Sunday, September 11, 2011
"Tabloid" Is Ripped From Yesterday's Headlines.
Tabloid
By Steven Rosen
Even though Errol Morris’ best-known documentary, Oscar-winner The Fog of War, was about one of the most important men of modern American times – Robert McNamara, Secretary of Defense when the Vietnam War started – the director has always shown a penchant for films about offbeat, colorful characters whose life stories are more weird than profound.
He’s returned to that predilection with Tabloid, the bizarre story of an American beauty queen – Joyce McKinney – who in the 1970s chased her runaway Mormon boyfriend to England, where she kidnapped him, manacled him to a bed, and had her sexual way with him. The story was a huge tabloid sensation in England; she eventually did some jail time and disappeared from the public eye.
Until a couple years ago, that is, when she went to South Korea to clone her beloved dog. Morris loves vividly expressive, emotional interview subjects; his camera studies their faces as Rembrandt would when doing a portrait.
And has he ever got a live wire in McKinney! She is so charming, naughtily flirty yet defiantly defensive today about all her actions. But she wears out her welcome, as does our interest in her 15-minutes-of-fame story, well before the film is over. It becomes pretty clear she’s an unreliable witness, and the film grows tedious since her kidnap subject – still alive – doesn’t participate in the film.

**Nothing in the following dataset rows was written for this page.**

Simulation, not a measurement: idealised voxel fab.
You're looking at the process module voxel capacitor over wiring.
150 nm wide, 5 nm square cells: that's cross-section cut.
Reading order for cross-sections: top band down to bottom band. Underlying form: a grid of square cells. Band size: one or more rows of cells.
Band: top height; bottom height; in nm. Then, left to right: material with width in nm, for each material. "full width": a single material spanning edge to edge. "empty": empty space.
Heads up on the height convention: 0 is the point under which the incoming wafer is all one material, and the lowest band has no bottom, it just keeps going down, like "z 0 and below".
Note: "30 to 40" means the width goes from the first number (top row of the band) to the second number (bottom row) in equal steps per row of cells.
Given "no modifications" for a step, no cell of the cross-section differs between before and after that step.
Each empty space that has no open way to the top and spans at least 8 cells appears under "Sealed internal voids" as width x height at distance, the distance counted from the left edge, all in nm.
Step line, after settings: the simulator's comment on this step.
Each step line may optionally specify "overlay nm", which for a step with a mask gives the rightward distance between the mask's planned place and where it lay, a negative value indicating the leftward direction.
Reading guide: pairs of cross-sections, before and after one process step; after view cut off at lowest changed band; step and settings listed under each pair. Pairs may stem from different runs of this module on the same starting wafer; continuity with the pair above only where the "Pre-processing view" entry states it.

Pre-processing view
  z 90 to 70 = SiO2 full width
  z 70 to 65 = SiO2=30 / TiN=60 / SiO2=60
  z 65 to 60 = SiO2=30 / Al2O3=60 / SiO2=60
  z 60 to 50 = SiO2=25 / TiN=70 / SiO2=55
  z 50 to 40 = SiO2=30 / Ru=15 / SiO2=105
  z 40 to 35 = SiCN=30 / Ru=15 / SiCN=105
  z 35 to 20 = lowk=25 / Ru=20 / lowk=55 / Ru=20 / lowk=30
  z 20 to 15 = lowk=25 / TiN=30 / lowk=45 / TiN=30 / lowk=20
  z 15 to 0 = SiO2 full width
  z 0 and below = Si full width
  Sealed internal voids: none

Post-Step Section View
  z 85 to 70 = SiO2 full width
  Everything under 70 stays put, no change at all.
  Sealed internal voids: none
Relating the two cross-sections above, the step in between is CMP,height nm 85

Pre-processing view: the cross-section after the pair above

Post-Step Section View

Morris’ attempt to broaden the subject matter to investigate Britain’s tabloid culture is a good call – British tabloid journalists also make colorful on-camera interview subjects – but compared to the revelations now sweeping that country about Rupert Murdoch’s corrupt tabloid empire, this is pretty minor stuff.
Since cooperating with Morris, by the way, McKinney has turned against the film and been vociferously complaining about how it makes her look.